Nigeria’s central bank will strive to protect the country’s currency reserves after a British court ruling granted a small natural gas firm the right to try to seize $9 billion in assets from Nigeria’s government, the bank’s head said on Monday.
Such a sum would be one of the largest financial liabilities imposed on Nigeria in its history, representing 20% of the currency reserves of Africa’s largest economy and top oil producer.
Central bank chief Godwin Emefiele said Nigeria had sufficient grounds to appeal the ruling, over an aborted gas project in the southern Nigerian city of Calabar, made on Friday in favor of Process and Industrial Developments Ltd.
“We know that the implication of that judgment has some impact on monetary policy, and that is why the central bank is going to step forward and … defend the reserves,” Emefiele told reporters in the capital, Abuja.
Pressure has been building on the naira NGN= as oil prices drop and foreign investors lock in their profits on local bonds as yields have fallen from as high as 18% a year ago. As yields have fallen, foreign inflows have slowed, in turn leading to a shortage of dollars and hurting the naira.
In a further sign of pressure on the currency, President Muhammadu Buhari last week told the central bank to stop providing funding for food imports, his spokesman said.
However Emefiele did not say what other measures the central bank might take to defend the country’s currency or its foreign exchange reserves.
UNCONVENTIONAL TOOLS
“FX pressures have intensified as global risk-off sentiment incentivises some portfolio reversals, and the UK judgment could add further fuel to the fire,” said Cobus de Hart, senior economist at South Africa’s NKC African Economics.
On Monday, traders were seeking higher rates for one-year treasury bills as the naira weakened, and bid-offer spreads doubled in volatile trades.
The naira has been quoted at 364 per dollar for foreign investors since last week from 363.50, as liquidity dried up on the forex market.
Nigeria operates a multiple exchange rate regime that it has used to manage pressure on the currency.
Last week, Emefiele met fund managers in London in a roadshow arranged by South Africa’s Standard Bank (SBKJ.J) following its second debt auction that week, where the central bank told dealers to raise rates to lure foreign investors.

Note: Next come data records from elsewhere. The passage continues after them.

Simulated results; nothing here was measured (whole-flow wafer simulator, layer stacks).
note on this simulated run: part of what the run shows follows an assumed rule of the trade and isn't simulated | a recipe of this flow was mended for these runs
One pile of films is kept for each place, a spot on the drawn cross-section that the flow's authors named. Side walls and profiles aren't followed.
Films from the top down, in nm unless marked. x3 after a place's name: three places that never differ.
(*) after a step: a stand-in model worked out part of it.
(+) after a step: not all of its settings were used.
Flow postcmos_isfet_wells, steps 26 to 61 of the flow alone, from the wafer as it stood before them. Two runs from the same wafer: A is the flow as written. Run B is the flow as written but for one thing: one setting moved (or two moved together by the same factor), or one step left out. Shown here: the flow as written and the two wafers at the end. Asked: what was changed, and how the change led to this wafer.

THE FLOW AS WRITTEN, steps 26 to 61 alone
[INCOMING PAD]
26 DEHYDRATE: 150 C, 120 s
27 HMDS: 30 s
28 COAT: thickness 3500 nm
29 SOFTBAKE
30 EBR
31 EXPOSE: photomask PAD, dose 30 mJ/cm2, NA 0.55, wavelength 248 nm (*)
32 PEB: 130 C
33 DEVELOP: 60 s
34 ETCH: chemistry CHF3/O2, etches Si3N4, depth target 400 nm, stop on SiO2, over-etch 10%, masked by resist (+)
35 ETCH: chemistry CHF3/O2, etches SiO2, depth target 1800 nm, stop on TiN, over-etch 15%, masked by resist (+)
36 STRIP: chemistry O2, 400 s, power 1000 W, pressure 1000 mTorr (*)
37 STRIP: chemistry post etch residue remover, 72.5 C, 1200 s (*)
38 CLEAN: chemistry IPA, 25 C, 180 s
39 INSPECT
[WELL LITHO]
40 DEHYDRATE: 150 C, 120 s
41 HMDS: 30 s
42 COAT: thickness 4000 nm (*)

Emefiele sought to reassure investors who were focused on the oil price and the bank’s policy on debt sales, saying that the currency would continue to be stable.
“Worryingly, the central bank is employing unconventional tools more regularly to try and keep the naira stable and safeguard reserves, and risk exists … which could ultimately come at the cost of slower growth and higher inflation,” De Hart said.